Not just predicting the present, but the future: Twitter and upcoming movies
Search queries have been used recently to “predict the present“, as Hal Varian has called it. Now some initial use of Twitter chatter to predict the future:
The chatter in Twitter can accurately predict the box-office revenues of upcoming movies weeks before they are released. In fact, Tweets can predict the performance of films better than market-based predictions, such as Hollywood Stock Exchange, which have been the best predictors to date. (Kevin Kelley)
Here is the paper by Asur and Huberman from HP Labs. Also see a similar use of online discussion forums.
But the obvious question from my previous post is, how much improvement do you get by adding more inputs to the model? That is, how does the combined Hollywood Stock Exchange and Twitter chatter model perform? The authors report adding the number of theaters the movie opens in to both models, but not combining them directly.
Sort of like a dissonance versus resonance idea in music…
Squared error (on the training set) can only go down by adding more inputs, but if the Holloywood Stock Exchange and Twitter data predict the pretty much the same variance in revenues, then there won’t be much improvement. This is the same as saying that R^2 — the fraction of “explained” variance” can only go up by adding more predictors.

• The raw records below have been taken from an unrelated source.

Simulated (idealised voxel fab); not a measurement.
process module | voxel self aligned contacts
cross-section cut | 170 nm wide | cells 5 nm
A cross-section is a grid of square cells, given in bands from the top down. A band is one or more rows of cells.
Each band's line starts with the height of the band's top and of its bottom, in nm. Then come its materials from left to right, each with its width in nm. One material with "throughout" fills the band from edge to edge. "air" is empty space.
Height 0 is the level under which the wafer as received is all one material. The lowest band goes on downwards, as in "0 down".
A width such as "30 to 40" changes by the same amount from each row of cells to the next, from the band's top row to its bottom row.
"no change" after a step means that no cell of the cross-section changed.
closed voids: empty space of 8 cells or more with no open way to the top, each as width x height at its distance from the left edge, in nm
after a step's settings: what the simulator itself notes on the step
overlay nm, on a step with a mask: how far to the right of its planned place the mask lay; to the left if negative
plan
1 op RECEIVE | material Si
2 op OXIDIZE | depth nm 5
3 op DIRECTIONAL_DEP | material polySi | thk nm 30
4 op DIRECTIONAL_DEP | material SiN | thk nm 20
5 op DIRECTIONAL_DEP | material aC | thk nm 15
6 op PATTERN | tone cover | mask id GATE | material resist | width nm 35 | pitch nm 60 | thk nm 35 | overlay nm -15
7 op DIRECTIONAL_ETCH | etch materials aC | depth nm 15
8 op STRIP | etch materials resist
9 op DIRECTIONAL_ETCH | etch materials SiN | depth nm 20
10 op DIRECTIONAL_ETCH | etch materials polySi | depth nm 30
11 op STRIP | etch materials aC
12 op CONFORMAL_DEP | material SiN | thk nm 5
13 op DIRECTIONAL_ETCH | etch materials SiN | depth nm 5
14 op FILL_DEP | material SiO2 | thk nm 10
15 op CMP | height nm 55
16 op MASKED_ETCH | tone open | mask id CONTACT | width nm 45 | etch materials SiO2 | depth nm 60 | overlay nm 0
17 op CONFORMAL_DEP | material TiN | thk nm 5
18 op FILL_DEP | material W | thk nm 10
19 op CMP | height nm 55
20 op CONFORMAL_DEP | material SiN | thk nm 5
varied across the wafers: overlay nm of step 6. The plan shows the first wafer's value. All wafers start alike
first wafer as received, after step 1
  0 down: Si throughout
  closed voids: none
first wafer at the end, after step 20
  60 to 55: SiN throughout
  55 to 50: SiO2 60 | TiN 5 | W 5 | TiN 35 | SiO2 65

However, the authors use adjusted R^2 in evaluating the models, and it is possible for that to decrease with new predictors that don’t “explain” much variance.
Actually, this is one point where I would have preferred a different approach: I wish they had used some kind of cross-validation in their model comparison, thus allowing them to report test error.
Agree with last comment. Also, would like to see some other competing models tried (neural nets, regression trees etc.) prior to cross-validation.